Accelerating a Fortran code with OpenACC using the PGI compiler, I got problems with a matmul
call in an accelerated loop.
In the simplified example, I apply the identity matrix on two vectors, so the input and the output values should be the same:
program test
implicit none
integer :: a(3, 3)
integer :: v1(3, 2), v2(3, 2)
integer :: i
a = reshape([1, 0, 0, 0, 1, 0, 0, 0, 1], [3, 3])
v1 = reshape([1, 2, 3, 4, 5, 6], [3, 2])
print *, v1
!$acc kernels copyin(a, v1) copyout(v2)
!$acc loop independent
do i = 1, 2
v2(:, i) = matmul(a, v1(:, i))
enddo
!$acc end kernels
print *, v2
endprogram
When compiling with the PGI compiler version 20.9, I got these information:
test:
12, Generating copyin(a(:,:),v1(:,:)) [if not already present]
Generating implicit copyout(z_a_0(:)) [if not already present]
Generating copyout(v2(:,:)) [if not already present]
14, Loop is parallelizable
Generating Tesla code
14, !$acc loop gang ! blockidx%x
15, !$acc loop vector(32) ! threadidx%x
15, Loop is parallelizable
Running the code gives the following values:
1 2 3 4 5 6
4 5 6 4 5 6
the second line should be like the first one, which is the case on sequential execution. What is wrong in the code?
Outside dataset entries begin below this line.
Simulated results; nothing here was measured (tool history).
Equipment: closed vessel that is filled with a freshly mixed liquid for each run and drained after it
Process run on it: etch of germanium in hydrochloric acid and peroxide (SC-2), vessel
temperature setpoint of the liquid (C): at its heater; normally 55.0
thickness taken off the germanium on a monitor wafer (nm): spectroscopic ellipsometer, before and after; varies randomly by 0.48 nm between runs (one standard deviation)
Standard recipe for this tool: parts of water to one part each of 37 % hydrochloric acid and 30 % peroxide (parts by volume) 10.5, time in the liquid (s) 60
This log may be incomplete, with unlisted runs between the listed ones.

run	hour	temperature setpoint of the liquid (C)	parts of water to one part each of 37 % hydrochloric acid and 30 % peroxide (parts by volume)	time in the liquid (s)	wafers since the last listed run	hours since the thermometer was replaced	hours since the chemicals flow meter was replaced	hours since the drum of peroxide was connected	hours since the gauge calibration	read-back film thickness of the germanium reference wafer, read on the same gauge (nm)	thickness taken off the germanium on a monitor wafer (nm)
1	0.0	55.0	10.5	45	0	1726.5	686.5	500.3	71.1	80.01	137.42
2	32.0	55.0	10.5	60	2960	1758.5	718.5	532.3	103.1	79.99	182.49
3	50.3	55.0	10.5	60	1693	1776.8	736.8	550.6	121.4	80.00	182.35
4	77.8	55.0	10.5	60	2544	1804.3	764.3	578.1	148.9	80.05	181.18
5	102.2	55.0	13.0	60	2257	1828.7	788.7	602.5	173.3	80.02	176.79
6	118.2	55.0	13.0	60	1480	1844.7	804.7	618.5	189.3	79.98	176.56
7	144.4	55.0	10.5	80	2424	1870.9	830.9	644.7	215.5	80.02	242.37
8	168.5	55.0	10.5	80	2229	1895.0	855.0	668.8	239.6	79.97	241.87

Looks to be a compiler issue. The problem line being:
"z_a_0" is compiler temp array being created to hold the intermediary result from the call to matmul. It's declaration is being hoisted out of the loop and then copied back in as shared array. Since it's shared, it then causes a race condition.
I've submitted a problem report (TPR #29482) and sent it to our engineers for further investigation.